Equity Collective Initiative
We believe that communities have the inherent ability to identify and solve their own challenges when they are equipped with the decision-making power, infrastructure and financial capital to do so. Organizations led by people of color – who are deeply rooted in health equity and racial justice – have not historically been afforded the same access to resources to sustain their work and build power. The Foundation’s Equity Collective Initiative is putting these resources in the hands of organizations – that are led by people of color – to advance health equity and build power in community through approaches they determine on their own.

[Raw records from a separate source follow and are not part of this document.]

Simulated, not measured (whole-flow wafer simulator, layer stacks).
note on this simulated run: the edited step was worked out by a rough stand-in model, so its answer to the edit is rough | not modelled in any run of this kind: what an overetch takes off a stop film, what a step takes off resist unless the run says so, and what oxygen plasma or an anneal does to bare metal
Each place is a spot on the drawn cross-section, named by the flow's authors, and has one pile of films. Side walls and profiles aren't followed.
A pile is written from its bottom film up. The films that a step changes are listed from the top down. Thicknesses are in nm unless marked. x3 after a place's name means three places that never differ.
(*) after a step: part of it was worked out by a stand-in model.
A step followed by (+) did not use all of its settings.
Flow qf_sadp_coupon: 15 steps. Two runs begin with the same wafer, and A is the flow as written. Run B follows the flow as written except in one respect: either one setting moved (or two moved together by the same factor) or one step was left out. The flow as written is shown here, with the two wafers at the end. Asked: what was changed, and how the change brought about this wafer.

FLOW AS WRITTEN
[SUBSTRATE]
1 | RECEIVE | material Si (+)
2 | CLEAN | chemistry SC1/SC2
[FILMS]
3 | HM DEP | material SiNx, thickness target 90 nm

Through the Initiative, the Foundation has provided one-time investment awards – ranging from $750,000 to $1,500,000 – to selected organizations to develop their own approaches and long-term direction to drive health equity and racial justice work forward. Learn about the Equity Collective Initiative grantees.
This is not a conventional grant program, nor was it designed to support programmatic or project-oriented work. Rather, this Initiative was designed to seed organizations and better resource them to build power within and across the communities they serve.
The application for the Equity Collective Initiative is now closed and investments have been awarded.
Organizations who received an investment award deeply align with and reflect the following characteristics:
- Strongly aligned with the Foundation’s mission and cornerstones.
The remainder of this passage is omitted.